A History of Musical Instruments: From Percussion to DJ Equipment
Throughout history, we have been fascinated with the ability to make music through various devices and some have been lucky enough to achieve fame and fortune with their music playing skills. What’s interesting is that it isn’t just hairstyles and clothes that go in and out of fashion, it’s also instruments. So let’s take a look back over some of the most popular instruments in history and see if we can predict what the future holds for music.Both anthropologists and historians agree that percussion instruments would most likely have been the first musical instruments used by man. Across the world, percussion instruments such as seed rattles, macaras and karimbas proved a primitive yet popular way of making music. Percussion instruments vary widely in both their appearance and sound and it is now hard to find a song in popular culture that doesn’t feature a percussion instrument of some description.
The first known wind instrument is the flute, which would have been carved out of animal bone, a dried fruit shell or some kind of dead plant. Much later on during the 19th century, a man named Aldolphe Sax would revolutionise the wind instrument genre by perfecting the bass clarinet and then the sax, although it was sadly not until long after his death that the saxophone would prove the foundation of Jazz music and make stars of sax players such as the legendary John Coltrane.
The saxophone is widely considered a brass instrument as well, along with trumpets, tubas and the French horn to name just a few. The trumpet was the instrument of choice for the charismatic Louis Armstrong and helped gain the trumpet kudos within modern music during the 1930s, 40s and 50s.
Violins, Cellos and Harps form integral sections of an orchestra with the violin a powerful tool in pushing new instrumental genres such as solo concerto, sonata and suite but it was really during the 19th century that the skill of playing a string instrument was given the credit it deserved. The rise in popularity of the guitar is something that still continues today, with guitar makers over the years building on the foundations of this ancient instrument to create a musical device that has proved one of the best loved in both the 20th and 21st century, particularly within rock and folk genres.

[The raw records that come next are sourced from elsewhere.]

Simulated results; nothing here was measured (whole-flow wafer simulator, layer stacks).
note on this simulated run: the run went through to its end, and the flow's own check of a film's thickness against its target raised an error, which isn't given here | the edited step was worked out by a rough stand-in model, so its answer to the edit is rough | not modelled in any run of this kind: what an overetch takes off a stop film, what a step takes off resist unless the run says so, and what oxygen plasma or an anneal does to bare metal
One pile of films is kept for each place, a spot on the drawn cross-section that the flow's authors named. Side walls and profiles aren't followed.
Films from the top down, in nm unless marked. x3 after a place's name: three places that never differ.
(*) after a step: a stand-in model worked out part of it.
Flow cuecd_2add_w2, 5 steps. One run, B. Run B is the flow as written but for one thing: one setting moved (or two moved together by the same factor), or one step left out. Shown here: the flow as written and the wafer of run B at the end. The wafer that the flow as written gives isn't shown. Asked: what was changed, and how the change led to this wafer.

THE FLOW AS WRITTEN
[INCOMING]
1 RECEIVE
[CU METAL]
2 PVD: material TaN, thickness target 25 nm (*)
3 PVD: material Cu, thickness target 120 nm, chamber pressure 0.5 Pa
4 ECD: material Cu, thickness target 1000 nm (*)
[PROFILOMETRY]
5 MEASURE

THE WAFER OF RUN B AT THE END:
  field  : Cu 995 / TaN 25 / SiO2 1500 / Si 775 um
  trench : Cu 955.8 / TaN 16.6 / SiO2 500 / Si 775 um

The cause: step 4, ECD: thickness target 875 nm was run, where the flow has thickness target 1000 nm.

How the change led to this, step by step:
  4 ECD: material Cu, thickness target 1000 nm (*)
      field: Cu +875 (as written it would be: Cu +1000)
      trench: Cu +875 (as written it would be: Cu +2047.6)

Electronic music was originally part of classical composition but crossed over to popular culture pretty quickly through the advancements in technology making devices such as synthesisers not only portable but also considerably cheaper. From the 1980s onwards hip-hop, house music, techno sound and acid house all helped to boost the popularity of electronic music, with DJ equipment such as turntables and mixers now some of the most sought after devices in modern music.